If the Syrian quoted in the following article is correct, roughly 10% of the “refugees” pouring into Europe are mujahideen for the Islamic State or other terrorist outfits. That would mean that 100,000 terrorists have arrived this year in Germany alone.
Many thanks to JLH for this translation from Schweiz am Sonntag:
“I Met Many Radical Islamists Along the Way”
A 23-year-old Syrian who has come to Switzerland estimates that every tenth refugee is an extremist. The business in fraudulent passports is flourishing — and the borders appear porous.
by Shamiran Stefanos
November 21, 2015
“We will conquer Rome,” is the blustering announcement of the adherents of the Islamic State (IS) which has turned up in video form on diverse networks. The alleged strategy is revealed: Thousands of jihadists should use the present stream of refugees to be funneled into Europe as asylum seekers.
One thing is established: Investigators found a Syrian passport — apparently forged — with one of the Paris suicide killers of November 13th. The authorities presume that he and at least one other perpetrator were able to reach Europe by the Balkan route. So the question is: How simple is it for potential terrorists to mix in with the asylum seekers?
The ID that was found was in the name of Ahmad al-Mohamed, who is supposedly 25 years old and comes from Syria. On the following day, the responsible ministry in Athens announced: “The holder of the passport found on October 3rd at the scene of the crime (in Paris) was registered on the island of Leros (as a refugee) in accordance with the regulations of the EU.”
Shortly thereafter. Serbian police announced that another man with an almost identical passport was being detained. Only the photo was different. Thereupon, news agency AFP announced that the genuine passport presumably belonged to a Syrian army soldier who had been killed fighting for President Bashar al-Assad. It is not yet clear whether the passport found Paris had been left behind accidentally or purposely by the perpetrators.
The independent journalist Simon Jacob knows how hassle-free it is to get a Syrian identity. On his walking trip in the Near East, he was in the southeast Turkish province Mardin. “I was offered a genuine Syrian passport for 2,000 US dollars,” he says. Anyone could have ID made. He was told: “Just bring us a passport photo of yourself and $2,000, and you will become a Syrian.”
Previously, the price was $1,000. Since it became known that the German chancellor was opening the way to central Europe to every Syrian refugee, demand had doubled. Business was booming along the Turkish-Syrian border: weapons sales, smuggling, shakedowns. “You can get an AK-47 for $500-600. Militias from Iraq and Syria also stock up here,” says Jacob. From dependable sources, he also knew that several businessmen from Syria have smuggled entire printing presses over the border with the necessary rough documents. So it was possible to produce genuine ID.

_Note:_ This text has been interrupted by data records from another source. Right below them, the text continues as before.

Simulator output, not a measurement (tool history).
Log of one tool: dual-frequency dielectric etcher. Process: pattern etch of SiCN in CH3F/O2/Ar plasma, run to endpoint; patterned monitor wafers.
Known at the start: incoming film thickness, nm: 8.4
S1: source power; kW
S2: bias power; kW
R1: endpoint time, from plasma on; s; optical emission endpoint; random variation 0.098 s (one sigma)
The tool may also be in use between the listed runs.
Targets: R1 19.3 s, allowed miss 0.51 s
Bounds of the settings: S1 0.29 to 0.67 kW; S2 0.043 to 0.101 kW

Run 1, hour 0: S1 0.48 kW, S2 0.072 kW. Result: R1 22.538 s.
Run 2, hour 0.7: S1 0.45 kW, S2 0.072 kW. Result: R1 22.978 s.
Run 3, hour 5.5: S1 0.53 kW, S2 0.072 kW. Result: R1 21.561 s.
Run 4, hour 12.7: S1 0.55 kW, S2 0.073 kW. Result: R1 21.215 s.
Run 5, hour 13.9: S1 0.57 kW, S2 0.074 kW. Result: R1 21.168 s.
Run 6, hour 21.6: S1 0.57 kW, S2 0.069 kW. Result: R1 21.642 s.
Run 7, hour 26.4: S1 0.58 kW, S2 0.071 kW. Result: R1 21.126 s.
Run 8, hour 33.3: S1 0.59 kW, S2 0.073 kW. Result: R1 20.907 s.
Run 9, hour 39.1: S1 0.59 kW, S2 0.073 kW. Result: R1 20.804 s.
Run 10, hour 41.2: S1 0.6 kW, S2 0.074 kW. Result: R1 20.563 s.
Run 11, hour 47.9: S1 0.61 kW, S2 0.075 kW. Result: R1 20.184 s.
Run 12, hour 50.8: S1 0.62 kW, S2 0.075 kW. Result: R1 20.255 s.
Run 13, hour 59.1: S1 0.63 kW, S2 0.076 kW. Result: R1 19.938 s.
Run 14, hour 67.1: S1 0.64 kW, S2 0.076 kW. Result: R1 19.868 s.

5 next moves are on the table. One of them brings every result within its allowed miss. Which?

Francis Mamdouh, a 23-year-old Syrian, is certain that extremists using the refugee routes is no isolated incident. Mamdouh left his home province of Hama across the Turkish-Syrian border. First he got to Greece and used the usual route from the Balkans to Austria, arriving in St. Gallen, Switzerland after a three-month odyssey. He traveled part of the way perched with other refugees in a truck trailer. The rest was by difficult sea route and on foot.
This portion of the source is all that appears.